A high-profile consultant who does crisis management for big corporations and celebrities such as the late Michael Jackson said in a speech hosted by Americans for Tax Reform Wednesday that President Obama’s easy ride from the media will soon be over.
Eric Dezenhall discussed his years aiding high profile clients in his book Glass Jaw: A Manifesto for Defending Fragile Reputations in an Age of Instant Scandal. He shared his experience and how organizations can avoid public opinion crises.
Republicans have long complained of unprecedented media favoritism toward President Obama.
"One of the things I think is happening to this movement is, with Obama you have a media and entertainment culture that has such an enormous investment in him that there really is no appetite to dig," Dezenhall said. "So a lot of what it all comes down to is, is there that appetite to be tough with someone who, when all is said and done, is your guy."
Dezenhall said Obama’s power comes from his office, but when he loses that he’ll be vulnerable.
"I think it will be harder for him to sustain this media invincibility once he leaves," Dezenhall said. "And all of these things come in waves because the reason why he can’t be attacked while he is here is there is the feeling that any attack on him is a right wing racism and malfeasance."
Dezenhall pointed to New Jersey Republican Gov. Chris Christie’s bridgegate incident as an example of how people can be convicted in the media before the facts of the case are fully presented.
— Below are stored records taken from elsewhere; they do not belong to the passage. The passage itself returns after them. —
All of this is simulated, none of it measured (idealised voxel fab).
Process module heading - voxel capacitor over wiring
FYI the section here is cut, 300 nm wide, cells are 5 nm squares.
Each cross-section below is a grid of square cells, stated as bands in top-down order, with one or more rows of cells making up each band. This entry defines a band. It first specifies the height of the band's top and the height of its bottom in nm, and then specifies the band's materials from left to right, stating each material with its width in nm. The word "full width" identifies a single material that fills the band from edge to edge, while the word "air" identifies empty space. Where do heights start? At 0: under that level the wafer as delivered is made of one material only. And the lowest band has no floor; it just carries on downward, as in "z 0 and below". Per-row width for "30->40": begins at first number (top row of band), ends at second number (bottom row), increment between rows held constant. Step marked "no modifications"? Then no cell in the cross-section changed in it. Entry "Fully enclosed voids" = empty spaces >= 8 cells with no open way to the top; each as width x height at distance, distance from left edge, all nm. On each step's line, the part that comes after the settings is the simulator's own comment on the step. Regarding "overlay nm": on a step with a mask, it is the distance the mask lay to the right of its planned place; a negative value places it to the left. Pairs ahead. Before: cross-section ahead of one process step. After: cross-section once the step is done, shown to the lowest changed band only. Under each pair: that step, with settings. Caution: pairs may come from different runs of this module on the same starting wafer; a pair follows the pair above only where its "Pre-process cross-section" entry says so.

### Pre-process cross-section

"He was widely assumed to be guilty, but of course we find out two weeks ago as an afterthought, he was vindicated but that’s not a story, nobody cares about that," Dezenhall said.
Dezenhall also talked about the cultural challenge conservatives and libertarians face.
"To me the greatest challenge that conservatives and libertarians have is the cultural challenge, and I wish I had an answer," Dezenhall said. "Yes it’s true there are some people who are conservative in Hollywood, but it really is kind of a monolith, I mean it really is. I think one of the great challenges is how do you get investment in movies and TV shows that can impact culture."